So it's taken five years to execute the three year plan, but look at what's been achieved.
Yeah. You have a unique position leading your leadership team and all Tri-State employees, but you're reporting to the board. You're answering to the board knowing the priorities coming from them or how we need to keep making all these decisions. Is it a hard balance or do you feel like it's pretty clear the direction you need to take things at any given point?
I felt pretty clear about it. I felt like I've had a lot of clarity. And I think my role is one that kinda bridges the two sides. So I represent the employees to the board and the staff, and then I represent the board back to the employees. A lot of our employees get to be in the boardroom, which I think is great.
I've been with organizations before where the board was uneasy having staff in the room, and they only wanted to bring them in for their presentation and send them back out. I thought that was really bad because the more people that can get more familiar with our board, then everybody innately knows what that right? So that's been a strength for this organization. We might have that whole back row full of employees in the boardroom, and every one of those employees is learning something about how the board thinks that they take back to their everyday decisions.
And there's such a diversity too from the board. The issues that you're gonna face in Northern Wyoming versus the very South tip of New Mexico, like, the weather isn't even the same.
Exactly. Yeah. The diversity of Tri-State was one of the things that really attracted me to Tri-State. The people and the cultures and the the geography is is just, I think, the most magnificent in this country.
This was a while ago, but I got a list from GIS listing the national parks and landmarks and forests and cultural sites, and it's it's pretty impressive. We're in almost 40 because we're rural. That's where all the stuff is.
All the stuff is all the coolest stuff. Absolutely.
All the canyons that all of the transmission goes over for some reason. Why are there so many canyons on our system?
It's just where we are.
Yeah.
Everybody loves a good canyon.
Everybody loves a good canyon.
Makes great pictures.
Oh, one last thing. Do you have a motorcycle?
I have two motorcycles currently. Yeah.
How did you get into motorcycles?
Oh, dear goodness. My first car was a motorcycle. I think probably my dad had always wanted a motorcycle and never got one. So when I'm turning 16, he's, do you think you'd like a motorcycle? Now what 16 year old wouldn't say, hey. Sure, to that? And so we went out and bought this Honda three fifty Scrambler, and I'd never driven anything, car or or motorcycle or otherwise, and went out in the street and just started figuring out how to let the clutch out without killing the engine. And before you knew it, it was riding and was hooked and and rode it in all weather to high school every morning, no matter how cold it was, except when there's ice on the ground. Otherwise, I was riding it, and I used to just you show up in there by be like, isn't it cold, Duane? Like, I'd be sighted to say, it's all in your mind.

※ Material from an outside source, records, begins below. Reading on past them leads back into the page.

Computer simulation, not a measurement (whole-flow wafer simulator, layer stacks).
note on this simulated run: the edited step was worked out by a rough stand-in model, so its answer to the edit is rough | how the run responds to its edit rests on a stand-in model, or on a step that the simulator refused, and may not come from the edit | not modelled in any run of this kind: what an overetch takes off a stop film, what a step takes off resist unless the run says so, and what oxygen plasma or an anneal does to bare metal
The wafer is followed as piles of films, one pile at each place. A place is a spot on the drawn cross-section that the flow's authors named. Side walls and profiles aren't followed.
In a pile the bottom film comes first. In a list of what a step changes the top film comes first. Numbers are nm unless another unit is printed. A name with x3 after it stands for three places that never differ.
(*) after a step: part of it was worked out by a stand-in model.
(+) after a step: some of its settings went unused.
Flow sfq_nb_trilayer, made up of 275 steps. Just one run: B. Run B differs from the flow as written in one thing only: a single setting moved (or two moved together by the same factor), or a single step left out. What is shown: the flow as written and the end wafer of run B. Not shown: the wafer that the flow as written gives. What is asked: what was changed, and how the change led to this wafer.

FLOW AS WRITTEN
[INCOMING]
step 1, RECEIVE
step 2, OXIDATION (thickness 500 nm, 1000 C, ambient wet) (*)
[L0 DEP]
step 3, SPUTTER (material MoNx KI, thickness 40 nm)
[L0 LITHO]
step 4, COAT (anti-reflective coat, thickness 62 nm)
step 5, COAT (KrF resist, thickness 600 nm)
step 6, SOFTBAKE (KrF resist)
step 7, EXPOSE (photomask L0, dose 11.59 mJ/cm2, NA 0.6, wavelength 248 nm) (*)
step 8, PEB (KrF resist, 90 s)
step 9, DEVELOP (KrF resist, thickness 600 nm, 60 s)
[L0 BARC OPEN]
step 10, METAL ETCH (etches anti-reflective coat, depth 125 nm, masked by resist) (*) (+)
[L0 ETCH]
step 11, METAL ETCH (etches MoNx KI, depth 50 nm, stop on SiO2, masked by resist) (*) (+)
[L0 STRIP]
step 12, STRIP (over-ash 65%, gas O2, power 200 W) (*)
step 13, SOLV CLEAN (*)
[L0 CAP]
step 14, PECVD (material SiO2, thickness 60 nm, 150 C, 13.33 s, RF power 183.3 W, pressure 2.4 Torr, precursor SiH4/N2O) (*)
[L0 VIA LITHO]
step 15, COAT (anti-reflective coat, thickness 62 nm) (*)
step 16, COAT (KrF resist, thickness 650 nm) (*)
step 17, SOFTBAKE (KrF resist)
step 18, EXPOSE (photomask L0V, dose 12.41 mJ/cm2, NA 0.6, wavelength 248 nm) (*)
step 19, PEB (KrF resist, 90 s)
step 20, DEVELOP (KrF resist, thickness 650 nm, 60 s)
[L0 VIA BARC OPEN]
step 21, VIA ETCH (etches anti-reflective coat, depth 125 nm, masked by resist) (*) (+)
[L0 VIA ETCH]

Cold is in your mind. It's just an illusion, but it's just what you're used to. And so that started a lifetime of riding. I, of course, when my wife and I started dating, she was from a different high school, and, she asked her friend who went to my high school, do you know this guy, Duane Highley? He just asked me out. And he goes, oh, yeah. He's got a car and a motorcycle. Now at that point, I'd progressed to having a car. And so she thought, wow. That's really pretty cool.
He's got a car and a motorcycle. So she somehow was willing to go out with me on a purely speculative basis. But when I show up at her house to pick her up on the motorcycle, I don't think her dad was very much in favor of that. No. He wasn't very much in favor of it at all.
And then I corrupted her so badly, she decided she wanted her own bike. And so she bought a Honda three sixty t high pipe, really nice for the day, motorcycle, and she rode it back and forth to work some until it rained on her a few too many times, and she thought maybe I'd rather have a car. But then I think some of the best times in our marriage have been some of the tours we've done together on bikes in Europe. That's the coolest thing we ever did ever was
Fancy.
Go get on the bike and ride and see things like you can never see them. And it's safer, by the way, too, because the drivers aren't all on their cell phones.
So you and your wife are high school sweethearts?
I just graduated, and she was, still in high school. So yeah.
Do you have a favorite ride in Colorado that you like to do?
I used to always just ride up on the front range, and you go up that what's that you go from my house to Nederland, and then you take the Peak To Peak Highway back to Estes Park and back. That's pretty drive. That's just a short ride. Now my bikes are relocated a little further west, and I'm gonna be doing more riding on, like, Monarch out there.
Do you and your wife still ride together?
Oh, yeah. That's awesome. Yeah. Yeah. We enjoy that.
That's I don't is that common actually for, like, husband and wife to ride together?
We ride together two up on one bike, typically. Okay. Yeah. She's had her own motorcycle, and the motorcycle I call her motorcycle is one I ride more, and she thinks that's a joke. Like, when I say that's Lisa's motorcycle. She can ride. She's got her endorsement. She just prefers to ride on the back with me, and I prefer for her to do that too. So we're both happy that way.
I guess for anybody listening in, what's your rig right now, your riding rig?
So I've got a BMW R 1200 Roadster. It's just a fast and very nice motorcycle. It's my favorite bike I ever had. And then I've got a little Yamaha dual sport on off road that's just for exploring those dirt roads. I'm not a heavy hardcore dirt rider. I'm not gonna be doing any jumps or leaving the ground hopefully at any point in time. Do you like to get on a forced service road and go explore?
Yeah. This is, insider info, but for a second, when we were doing the Momentum annual report, it was like, oh, yeah. What if we have Duane for a CEO letter, like, with his bike, with his helmet? Oh, what a dream.
No. Not needed.
Thanks for tuning in to Western Watts. You can find us on Spotify, Apple Podcast, YouTube, or on our website at tristate.coop/wwpod. We'll catch you next time. Thank you for joining us for the Western Watts podcast. I'm Elizabeth Schilling here at
Oh, and I'm Julia Perry. Sorry. I ruined it already.
We can do it again.
That was pretty good, actually.
Yeah.
Spontaneous.
I'm Julia Perry, and that was Watt's Up.
Ow. Ouch. I hate it. I'm sorry.
Tell them if you're asked to do the podcast, you have to do it under pain of death. Carte blanche.
So this is for, like, employees. Right? So it has been my great pleasure to share this time with you today, and I'm gonna expect any employee that you ask in the future to be just as generous with their time and come in and answer any possible question that you would ask.
We'll attach that to the email we send out to people
Absolutely. A lot. Yep. You heard it here.